The following glossary of terms and abbreviations is divided into two parts: 
1. 
Resources and reserves as defined by the SPE-PRMS; 
2. 
General terms commonly used in the upstream petroleum industry. 
 
Terms and abbreviations for resources and reserves as per the SPE-PRMS 
PRMS 
Petroleum Resources Management System. Reserves and Resources are defined by the Society of 
Petroleum Engineers (‘SPE’), American Association of Petroleum Geologists (‘AAPG’), World 
Petroleum Council (‘WPG’) and the Society of Petroleum Evaluation Engineers (‘SPEE’). The detail 
of the PRMS is available as a download from the website of the SPE: www.spe.org 
The petroleum resources classification framework is illustrated below: 
Prospective Resources 
Those quantities of petroleum estimated, as of a given date, to be potentially recoverable from 
undiscovered (hypothetical) accumulations by application of future development projects. The 
categories of decreasing certainty are Low, Best and High Estimates. 
Low, 1U 
Low estimate of Prospective Resources. The abbreviation “1U” is an informal, alternative acronym 
Best, 2U 
Best estimate of Prospective Resources. The abbreviation “2U” is an informal, alternative acronym. 
High, 3U 
High estimate of Prospective Resources. The abbreviation “3U” is an informal, alternative acronym. 
Play 
A project associated with a prospective trend of potential prospects, but which requires more data 
acquisition and/or evaluation to define specific leads or prospects. The succession of increasing 
maturity of concept is play, lead and then prospect. 
Lead 
A project associated with a potential accumulation that is currently poorly defined and requires more 
data acquisition and/or evaluation to be classified as a prospect. A lead has a greater maturity of 
concept than a play but less than a prospect. 
Prospect 
A project associated with a potential accumulation that is sufficiently well defined to represent a 
viable drilling target and does not require further data acquisition or evaluation i.e., a prospect is 
mature for drilling. 
Chance of Discovery 
The chance that the accumulation will result in the discovery of petroleum. The term chance is 
preferred in lieu of risk for general usage. Commonly applied to a drillable prospect where 
Prospective Resources are estimated, and factors include the product of the separate chances of 
source rock, migration, reservoir and trap. 
Chance of Development 
The chance that a prior discovery of petroleum will be commercially developed. 
Chance of Commerciality 
For an undiscovered accumulation the chance of commerciality is the product of the chance of 
discovery and chance of development 
Discovery 
Is one or more accumulations of petroleum for which one or more exploratory wells have established 
through testing, sampling and/or logging the existence of significant quantities of potentially 
moveable hydrocarbons. In this context “significant” implies that there is evidence of a sufficient 
quantity of petroleum to justify estimating the in-place volume demonstrated by the well(s) and for 
evaluating the potential for economic recovery. 
Contingent Resources 
Those quantities of petroleum are estimated, as of a given date, to be potentially recoverable from 
known accumulations, but the applied project(s) are not yet currently mature enough for commercial 
development due to one or more contingencies. The categories of decreasing certainty are Low, 
Best and High estimates. 
1C 
Low estimate of Contingent Resources. 
2C 
Best estimate of Contingent Resources. 
3C 
High estimate of Contingent Resources. 
Reserves 
Those quantities of petroleum anticipated to be commercially recoverable by application of 
development projects to known accumulations from a given date forward under defined conditions. 

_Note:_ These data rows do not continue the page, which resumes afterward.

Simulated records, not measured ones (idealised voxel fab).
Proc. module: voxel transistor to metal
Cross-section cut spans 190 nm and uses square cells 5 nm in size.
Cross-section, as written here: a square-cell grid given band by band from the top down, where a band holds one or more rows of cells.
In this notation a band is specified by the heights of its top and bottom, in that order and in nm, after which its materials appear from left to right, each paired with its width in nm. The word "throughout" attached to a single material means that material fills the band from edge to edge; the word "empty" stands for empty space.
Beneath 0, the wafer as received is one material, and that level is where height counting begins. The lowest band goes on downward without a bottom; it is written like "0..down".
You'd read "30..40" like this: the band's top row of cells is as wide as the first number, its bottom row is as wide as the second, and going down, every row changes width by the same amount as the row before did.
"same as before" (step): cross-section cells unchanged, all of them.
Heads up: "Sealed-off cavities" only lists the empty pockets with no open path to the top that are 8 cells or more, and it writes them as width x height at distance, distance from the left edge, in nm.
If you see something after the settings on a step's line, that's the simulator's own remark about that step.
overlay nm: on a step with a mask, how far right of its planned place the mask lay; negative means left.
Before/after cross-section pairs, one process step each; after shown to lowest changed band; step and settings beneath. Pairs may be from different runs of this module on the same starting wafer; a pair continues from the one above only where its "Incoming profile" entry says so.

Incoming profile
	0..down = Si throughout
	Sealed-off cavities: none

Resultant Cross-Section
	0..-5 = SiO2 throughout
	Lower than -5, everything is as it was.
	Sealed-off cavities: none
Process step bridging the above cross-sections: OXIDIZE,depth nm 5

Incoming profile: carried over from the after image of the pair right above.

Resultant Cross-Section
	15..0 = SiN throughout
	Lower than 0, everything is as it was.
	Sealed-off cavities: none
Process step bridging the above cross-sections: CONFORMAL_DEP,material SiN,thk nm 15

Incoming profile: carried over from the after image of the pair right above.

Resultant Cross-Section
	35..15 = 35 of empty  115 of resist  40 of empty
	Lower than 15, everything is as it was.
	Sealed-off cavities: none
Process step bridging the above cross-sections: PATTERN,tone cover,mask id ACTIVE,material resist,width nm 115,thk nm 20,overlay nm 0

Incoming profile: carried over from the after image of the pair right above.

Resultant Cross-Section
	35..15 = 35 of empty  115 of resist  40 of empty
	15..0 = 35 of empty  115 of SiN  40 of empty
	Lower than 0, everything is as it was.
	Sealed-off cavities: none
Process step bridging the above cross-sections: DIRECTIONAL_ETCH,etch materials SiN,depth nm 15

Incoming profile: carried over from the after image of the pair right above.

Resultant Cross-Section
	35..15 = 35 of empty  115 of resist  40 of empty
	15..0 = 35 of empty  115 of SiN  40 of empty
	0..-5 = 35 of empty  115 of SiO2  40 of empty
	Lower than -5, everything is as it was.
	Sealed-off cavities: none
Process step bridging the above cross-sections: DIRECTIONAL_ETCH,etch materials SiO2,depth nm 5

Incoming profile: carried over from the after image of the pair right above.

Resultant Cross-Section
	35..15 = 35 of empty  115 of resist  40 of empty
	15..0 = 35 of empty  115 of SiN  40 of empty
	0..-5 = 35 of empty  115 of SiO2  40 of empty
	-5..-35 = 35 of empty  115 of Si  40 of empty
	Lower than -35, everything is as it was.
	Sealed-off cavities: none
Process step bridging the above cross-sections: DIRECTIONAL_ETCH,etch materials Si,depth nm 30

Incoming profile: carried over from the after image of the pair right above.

The categories in decreasing certainty are Proved, Probable and Possible. 
1P, Proved 
Proved reserves (deterministic or probabilistic). 
2P, Proved and Probable 
Proved plus Probable reserves (deterministic or probabilistic). 
3P, Proved, Probable and 
Possible 
Proved plus Probable plus Possible reserves (deterministic or probabilistic). 

 
65 
Range of Uncertainty 
The range of estimated quantities of potentially recoverable petroleum in any one of the three 
categories, Prospective Resources, Contingent Resources and Reserves. Three estimates are 
designated to describe the range, with decreasing certainty from low to high. Because the absolute 
minimum and absolute maximum outcomes are the extreme cases it is considered more practical to 
use low and high estimates as a reasonable representation of the range of uncertainty. There are 
two methods; deterministic and probabilistic. 
Deterministic 
A deterministic estimate is a single discrete scenario within a range of outcomes. Each of the input 
parameters is a single value. 
Probabilistic 
The statistical uncertainty of individual reservoir parameters is used to calculate the statistical 
uncertainty of the in-place and recoverable resource volumes. Often a stochastic (i.e., Monte Carlo) 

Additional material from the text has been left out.